I start as per the instructions by assembling the lower hull and the suspension, sprockets, idlers and roadwheels. No problems with assembly and fit and location of all parts is very good.
Then, it’s on to the upper hull. Again, I follow the instructions and add things like the rear lights and brush-guards. I notice that Heller helpfully provide a painting guide for the rear lights.
However, there is a problem. Each rear light is approximately the size of a gnat’s eyeball. Here they are next to the head of a match:
I have a feeling I’ll be skipping this part of painting… Anyway, assembly of the rear hull proceeds without any major hitches. The fit on the rear deck and rear hull plates is wonderful. You will need to drill out a few holes in various places, depending on which tank you are building, but these are clearly shown in the instructions. The instructions note that You must also carefully cut away half of the bolts on the upper edge of the rear hull plate. It’s only when I have done this that I realise that you can’t actually see these on the finished model because they’re hidden by the rear stowage box.

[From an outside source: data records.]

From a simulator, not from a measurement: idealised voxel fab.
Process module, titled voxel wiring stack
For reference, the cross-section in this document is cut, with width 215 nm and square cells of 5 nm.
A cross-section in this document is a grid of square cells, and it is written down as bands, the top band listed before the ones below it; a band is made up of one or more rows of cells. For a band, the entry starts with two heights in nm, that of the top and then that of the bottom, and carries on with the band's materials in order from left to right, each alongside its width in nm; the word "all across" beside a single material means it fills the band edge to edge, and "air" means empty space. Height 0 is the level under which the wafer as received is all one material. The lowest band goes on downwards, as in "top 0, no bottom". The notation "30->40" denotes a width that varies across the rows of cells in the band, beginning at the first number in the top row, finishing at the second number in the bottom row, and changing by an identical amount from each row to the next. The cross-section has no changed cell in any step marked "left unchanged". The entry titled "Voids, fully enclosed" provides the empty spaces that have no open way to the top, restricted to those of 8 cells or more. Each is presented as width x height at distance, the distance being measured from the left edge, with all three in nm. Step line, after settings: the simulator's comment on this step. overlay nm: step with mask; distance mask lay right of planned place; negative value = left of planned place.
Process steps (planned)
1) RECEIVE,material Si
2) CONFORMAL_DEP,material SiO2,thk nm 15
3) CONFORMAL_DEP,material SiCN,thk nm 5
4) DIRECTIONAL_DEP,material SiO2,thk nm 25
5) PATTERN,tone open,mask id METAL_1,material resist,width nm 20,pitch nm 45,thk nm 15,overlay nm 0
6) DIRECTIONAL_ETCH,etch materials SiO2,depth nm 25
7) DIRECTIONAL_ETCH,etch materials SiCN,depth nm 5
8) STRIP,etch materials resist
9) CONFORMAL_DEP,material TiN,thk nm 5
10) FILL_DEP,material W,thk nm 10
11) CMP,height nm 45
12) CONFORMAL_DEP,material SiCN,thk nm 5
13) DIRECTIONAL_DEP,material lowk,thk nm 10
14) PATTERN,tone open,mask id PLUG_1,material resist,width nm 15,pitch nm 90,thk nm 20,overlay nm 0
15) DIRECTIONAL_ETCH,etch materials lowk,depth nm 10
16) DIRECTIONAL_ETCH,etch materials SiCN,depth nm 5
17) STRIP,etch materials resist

The fit of the glacis plate is less impressive and there is a distinct gap on either side. A little Tamiya white putty is used to fill these.
The instructions suggest leaving joining the upper and lower hull halves separate until the tracks are in place. However, a quick dry assembly shows that there is also a distinct gap between the front edge of the glacis plate and the upper rear edge of the transmission cover.
This will also need to be filled before painting, so I think I may assemble the hull before painting and add the tracks later. Fortunately, there seems to be sufficient clearance between the track-guards and return rollers and sprockets to allow this.
I join the upper and lower hull halves and then fill the gap between glacis plate and transmission cover using more Tamiya white putty . This isn’t easy – you need to get a very thin line of filler into the gap but without covering the bolt detail on the transmission cover. I finally get something that just about looks acceptable and move on to completing the upper hull assembly.
The rest of the bits and pieces are added to the hull. Everything fits well and, as you can see, I have decided to go for open hatches. I leave off the tools and other accessories at the moment to paint these separately.
Then, It’s on to the gun and mount. The barrel comprises two parts, with the hollow tip moulded separately.
When it’s glued in place, it’s obvious that some sanding and filling will be needed conceal the join.
With some careful sanding and the use of a tiny amount of Tamiya putty, I get something that looks fairly smooth if slightly tapered.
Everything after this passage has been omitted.